At J=128, all the lines are trending up, so I stopped bothering to go any higher. Beyond the tiny cases, everything does best at J=32, so I'll largely concentrate on that from now on. Update: this is clearly not the right way of approaching it. Firstly, the fact that I'm not using the cores efficiently (shown by not hitting either maximum CPU use per process nor maximum I/O throughput from the disk system) means that I'm CPU bound not I/O bound, so of course using all the cores will give me better results. Secondly, Sean O'Rourke showed that reading from 24 points in the file rather than 32 performed better, and suggested that fewer still would be an improvement. So I need to deal with the speed problems that are preventing my actually using the maximum I/O throughput, and then start looking at optimal J. (Which doesn't mean that the rest of this entry is useless; it's just only interesting from a CPU-bound point of view, ie: not Wide Finder.)

You'll see that we seem to be scaling better than linearly. The following graph shows that more clearly.

Graph of M/s against processes

The more we throw at it, the faster we process it. My bet is that ZFS takes a while to really get into the swing of things; the more you fire linear reads at it, the more it expects you to ask for more. At some point we'll stop gaining from that. Of course, that analysis is probably wrong given we shouldn't be I/O-bound at this point.

Graph of run time against data size

(Larger because it's fiddly to read otherwise.) Note that for each J line, from its inflection point upwards it's almost a straight line. It's not perfect, but we're not being hit by significant additional cost. None of this should really be a surprise; processing of a single logline is effectively constant time, with the same time no matter how many workers we have. The things that change as we increase either J or the total number of lines processed are the number and size of the partial result sets that we have to collapse, and other admin; but these differences seem to be being drowned out in the noise.

I'd say there's something I'm doing wrong, or vastly inefficiently, that's stopping us getting better use out of the cores on this machine. That's also more interesting than optimising the actual processing of the loglines.

Finally, the code. No commentary; this is really just Tim's version in Python, but using the parallel driver. I made the final sort stability independent of the underlying map implementation (Hash in Ruby, dict in Python), but that should be it; so far it's given me the same results, modulo the sorting change.

import re, sys, parallel

def top(dct, num=10):
    keys = []
    last = None
    def sorter(k1,k2):
        if k2==None:
            return 1
        diff = cmp(dct[k1], dct[k2])
        if diff==0:
            return cmp(k2,k1)
        else:
            return diff
    for key in dct.keys():
        if sorter(key, last)>0:
            keys.append(key)
            keys.sort(sorter)
            if len(keys)>num:
                keys = keys[1:]
            last = keys[0]
    keys.reverse()
    return keys

hit_re = re.compile(r'^/ongoing/When/\d\d\dx/\d\d\d\d/\d\d/\d\d/[^ .]+$')
ref_re = re.compile(r'^\"http://www.tbray.org/ongoing/')

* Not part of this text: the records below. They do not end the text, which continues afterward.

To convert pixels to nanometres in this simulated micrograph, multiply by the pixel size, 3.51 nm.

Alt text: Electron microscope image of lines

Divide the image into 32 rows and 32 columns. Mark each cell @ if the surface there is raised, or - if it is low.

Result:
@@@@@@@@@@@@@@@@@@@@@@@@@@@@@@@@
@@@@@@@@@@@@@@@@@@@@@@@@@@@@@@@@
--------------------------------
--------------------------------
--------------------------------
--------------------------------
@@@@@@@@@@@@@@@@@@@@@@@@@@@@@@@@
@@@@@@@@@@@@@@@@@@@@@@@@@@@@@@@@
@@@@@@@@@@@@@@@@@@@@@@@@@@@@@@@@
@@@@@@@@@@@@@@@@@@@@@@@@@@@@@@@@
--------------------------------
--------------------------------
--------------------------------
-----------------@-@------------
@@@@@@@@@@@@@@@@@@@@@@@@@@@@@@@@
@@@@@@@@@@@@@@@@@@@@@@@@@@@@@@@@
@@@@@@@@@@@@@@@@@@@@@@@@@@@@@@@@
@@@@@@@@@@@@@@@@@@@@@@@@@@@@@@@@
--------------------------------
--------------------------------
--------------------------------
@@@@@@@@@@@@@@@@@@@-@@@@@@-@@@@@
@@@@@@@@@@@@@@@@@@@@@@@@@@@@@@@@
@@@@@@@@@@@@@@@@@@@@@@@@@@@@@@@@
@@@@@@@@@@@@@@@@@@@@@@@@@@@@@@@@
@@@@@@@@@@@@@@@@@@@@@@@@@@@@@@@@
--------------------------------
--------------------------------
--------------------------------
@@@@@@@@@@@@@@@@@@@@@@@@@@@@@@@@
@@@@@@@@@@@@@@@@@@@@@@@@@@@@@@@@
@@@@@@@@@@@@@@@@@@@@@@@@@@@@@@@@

def report(label, hash, shrink = False):
    print "Top %s:" % label
    if shrink:
        fmt = " %9.1fM: %s"
    else:
        fmt = " %10d: %s"
    for key in top(hash):
        if len(key) > 60:
            pkey = key[0:60] + "..."
        else:
            pkey = key
        if shrink:
            print fmt % (hash[key] / 1024.0 / 1024.0, pkey)
        else:
            print fmt % (hash[key], pkey)
    print

def processor(lines, driver):
    u_hits = driver.get_accumulator()
    u_bytes = driver.get_accumulator()
    s404s = driver.get_accumulator()
    clients = driver.get_accumulator()
    refs = driver.get_accumulator()

    def record(client, u, bytes, ref):
        u_bytes.acc(u, bytes)
        if hit_re.search(u):
            u_hits.acc(u, 1)
            clients.acc(client, 1)
            if ref !='"-"' and not ref_re.search(ref):
                refs.acc(ref[1:-1], 1) # lose the quotes

    for line in lines:
        f = line.split()
        if f[5]!='"GET':
            continue
        client, u, status, bytes, ref = f[0], f[6], f[8], f[9], f[10]
        # puts "u, #{u}, s, #{status}, b, #{bytes}, r, #{ref}"
        if status == '200':
            record(client, u, int(bytes), ref)
        elif status == '304':
            record(client, u, 0, ref)
        elif status == '404':
            s404s.acc(u, 1)
    return [u_hits, u_bytes, s404s, clients, refs]

(u_hits, u_bytes, s404s, clients, refs) = parallel.process(sys.argv[1], processor)

print "%i resources, %i 404s, %i clients\n" % (len(u_hits), len(s404s), len(clients))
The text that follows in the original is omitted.